A joint event organised by Dr Caroline Rooney, ESRC Fellow and Chair, Centre for Colonial and Postcolonial Research, University of Kent and Dr Ayman El-Desouky, Chair, Centre for Cultural, Literary and Postcolonial Studies, SOAS.

 

Symposium Rationale

The sky of Beirut is a huge dome made of dark sheet metal. All-encompassing noon spreads its leisure in the bones. The horizon is like a slate of clear gray, nothing colouring it save the playful jets. A Hiroshima sky. I can, if I want, take chalk in hand and write whatever I want on the slate. A whim takes hold of me. What would I write if I were to go up to the roof of a tall building. ‘They shall not pass?’ It’s already been said. ‘May we face death, but long live the homeland?’ That’s been said before. ‘Hiroshima?’ That too has been said. The letters have all slipped out of my memory and fingers. I’ve forgotten the alphabet. All I remember are these six letters: B-E-I-R-U-T.Damaged Beirut Building
The Siege Of Beirut And The Ethics Of Representation

In 2004, Osama bin Laden claimed that the 9/11 attacks on the World Trade Centre were motivated by the Siege of Beirut in 1982, maintaining: ‘I couldn’t forget those moving scenes, blood and severed limbs, women and children sprawled everywhere.’ Robert Fisk points out that bin Laden was not in Beirut at the time of the Siege and therefore was probably responding to video footage he had seen and possibly to the eyewitness accounts of others. Fisk also recalls how the question of why the attacks of 9/11 occurred was avoided in their immediate aftermath, commenting: ‘If a crime is committed in Los Angeles or London, the first thing the cops do is look for a motive. But when an international crime against humanity in the United States was committed on this unprecedented scale, the one thing we were not allowed to do was seek a motive.’ He goes on to align the impact of 9/11 with the long shadow cast over it by the events of 16 September, 1982, as follows:

Nineteen years earlier, the greatest act of terrorism—using Israel’s own definition of that much misused word—in modern Middle Eastern history began. Typically, on 16 September 2001, no one remembered the anniversary in the West. I took a risk and wrote in the Independent that no other British newspaper –certainly no American newspaper—would recall the fact that on that date in 1982, Israel’s Phalangist militia allies started their three-day orgy of rape and knifing and murder in the Palestinian refugee camps of Sabra and Chatila. It followed an Israeli invasion of Lebanon—designed to drive the PLO out of the country and given the green light by the then US secretary of state, Alexander Haig—which cost the lives of 17,500 Lebanese and Palestinians, almost all of them civilians. That was more than five times the death toll in the September 11th, 2001, attacks. Yet I could not remember any vigils or memorial services or candle-lighting in America or the West for the innocent dead of Lebanon—no stirring speeches about democracy or liberty or ‘evil’.

Rescuers Times

The Siege of Beirut did, however, occasion a highly significant literary outpouring from a nationally diverse set of writers, including: Jean Genet, Prisoner of Love; Elias Khoury, The Journey of Little Gandhi; Jean Said Makdisi, Beirut Fragments; James Buchan, A Parish of Rich Women; Rawi Hage, De Niro’s Game; Rabih Alameddine, Koolaids: The Art of War and Mahmoud Darwish, Memory for Forgetfulness. More recently, the collective amnesia surrounding the Siege in an Israeli context, particularly with respect to the Sabra and Chatila massacre, has been the subject of a widely screened animated documentary, Waltz with Bashir, directed by Ari Folman, and Samuel Moaz’s Lebanon (set in 1982) has just won the Golden Lion at Venice. Even if slowly and belatedly, an international awareness of the traumatic events of 1982 in Lebanon, has come to a wider international public consciousness.
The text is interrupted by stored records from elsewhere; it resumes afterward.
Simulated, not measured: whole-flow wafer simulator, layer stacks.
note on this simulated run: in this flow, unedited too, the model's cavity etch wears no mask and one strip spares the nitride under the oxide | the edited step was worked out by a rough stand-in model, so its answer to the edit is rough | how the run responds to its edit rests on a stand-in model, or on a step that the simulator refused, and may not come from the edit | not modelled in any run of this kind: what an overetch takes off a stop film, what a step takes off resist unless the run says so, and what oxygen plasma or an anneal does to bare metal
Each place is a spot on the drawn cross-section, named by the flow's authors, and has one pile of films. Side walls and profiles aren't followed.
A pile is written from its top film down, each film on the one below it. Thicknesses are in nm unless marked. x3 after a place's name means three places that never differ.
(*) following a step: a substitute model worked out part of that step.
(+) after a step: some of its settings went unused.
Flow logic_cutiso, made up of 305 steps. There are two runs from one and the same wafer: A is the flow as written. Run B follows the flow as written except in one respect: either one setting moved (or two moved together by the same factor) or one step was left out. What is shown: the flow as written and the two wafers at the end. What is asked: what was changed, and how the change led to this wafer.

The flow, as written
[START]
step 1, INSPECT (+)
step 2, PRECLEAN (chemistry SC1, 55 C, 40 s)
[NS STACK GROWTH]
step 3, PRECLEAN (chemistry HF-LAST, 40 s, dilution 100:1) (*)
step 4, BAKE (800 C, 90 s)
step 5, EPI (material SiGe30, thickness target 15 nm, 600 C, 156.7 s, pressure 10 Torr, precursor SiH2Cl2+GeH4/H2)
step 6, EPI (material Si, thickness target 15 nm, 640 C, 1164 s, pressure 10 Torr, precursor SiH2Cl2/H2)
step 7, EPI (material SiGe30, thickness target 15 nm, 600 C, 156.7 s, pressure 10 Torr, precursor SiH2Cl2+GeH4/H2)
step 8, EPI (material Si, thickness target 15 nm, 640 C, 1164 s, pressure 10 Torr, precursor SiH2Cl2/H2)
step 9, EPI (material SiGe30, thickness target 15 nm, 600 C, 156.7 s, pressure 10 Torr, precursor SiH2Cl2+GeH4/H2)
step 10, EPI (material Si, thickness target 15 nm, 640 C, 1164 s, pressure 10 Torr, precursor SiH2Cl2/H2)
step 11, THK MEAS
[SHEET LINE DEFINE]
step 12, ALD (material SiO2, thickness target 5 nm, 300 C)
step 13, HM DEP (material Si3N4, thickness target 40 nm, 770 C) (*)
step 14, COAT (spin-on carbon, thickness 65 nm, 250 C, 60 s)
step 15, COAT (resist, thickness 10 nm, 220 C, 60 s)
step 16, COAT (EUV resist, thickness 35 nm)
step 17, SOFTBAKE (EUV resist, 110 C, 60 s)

This symposium seeks to consider the literary representations of the siege alongside representations of the siege in journalism, and possibly also art and film. The project aims at investigating and promoting an awareness of an ethics of representation on questions of extreme emotional investment through comparing responsible reportage of traumatic events with literary renditions of those events. The following questions will be central to the area of enquiry: How can literature, journalism and art contribute to overcoming the dangers of forgetting and denial, memorial excess and fundamentalism, the radicalisation of violence and the complete breakdown of trust at international levels? How can they promote acknowledgment and mourning across divided communities? How can representation of the siege be compared to representations of 9/11 and other traumatic events? What are the challenges entailed in the witnessing of traumatic events? What is the role of language and visual and verbal metaphors in these representations?